BSP net income up 37.2%


The Bangko Sentral ng Pilipinas (BSP) posted a net income of P41.44 billion in the first five months of 2022, up by 37.17 percent compared to same period last year of P30.21 billion.

Based on the latest unaudited BSP statement of income and expense, as of end-May, BSP revenues slipped 0.5 percent to P73.02 billion from P73.38 billion same time in 2021, while expenses increased by 10 percent to P47.38 billion from P43.06 billion.

BSP building and logo/Reuters

Under revenues, interest income from trading gains, fees, penalties and other operating income, rose by 33.58 percent to P58.59 billion from P43.86 billion. Miscellaneous income, meantime, declined by 51.15 percent to P14.42 billion from P29.52 billion.

The BSP spent more on expenditures, however interest expenses were almost unchanged at P24.02 billion compared to P24.48 billion same period last year. Other expenses increased by 25.73 percent to P23.36 billion from P18.58 billion.

Expenses include banknotes production and coin minting cost, as well as taxes and licenses fees.

The BSP has a net foreign exchange (FX) gain of P15.82 billion as of end-May, a huge improvement versus last year’s $11 million losses. BSP’s FX gain come from FX rate fluctuations.

Data showed the BSP’s total assets for the first five months amounted to P7.34 trillion, down 3.8 percent from P7.63 trillion end-May last year. Liabilities totaled P7.27 trillion, also down 2.9 percent from P7.49 trillion in 2021.

The BSP has a current net worth of P75.67 billion, almost half of what it posted same period last year of P145.47 billion due to lower reserves.

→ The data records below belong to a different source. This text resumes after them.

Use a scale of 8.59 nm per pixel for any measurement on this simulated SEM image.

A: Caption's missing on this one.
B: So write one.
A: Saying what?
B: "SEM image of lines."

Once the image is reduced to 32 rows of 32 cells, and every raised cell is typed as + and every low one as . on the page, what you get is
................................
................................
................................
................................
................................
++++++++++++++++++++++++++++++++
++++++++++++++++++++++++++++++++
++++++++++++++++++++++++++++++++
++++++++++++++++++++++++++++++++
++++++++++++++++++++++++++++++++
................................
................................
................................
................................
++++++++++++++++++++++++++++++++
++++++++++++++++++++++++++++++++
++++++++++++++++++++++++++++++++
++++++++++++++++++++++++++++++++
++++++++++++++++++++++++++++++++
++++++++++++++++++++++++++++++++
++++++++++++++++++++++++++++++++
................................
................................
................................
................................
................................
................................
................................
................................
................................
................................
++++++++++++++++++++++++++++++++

On the other hand, the BSP’s surplus or reserves amounted to P25.67 billion, also lower compared to same period last year of P95.47 billion.

The BSP’s capital remains at P50 billion. Its amended law or Republic Act 11211 (“An Act Amending Republic Act No. 7653, Otherwise Known as the ‘New Central Bank Act’, and for Other Purposes”) increased the BSP’s capitalization to P200 billion from P50 billion. This will be funded solely from the declared dividends of the central bank.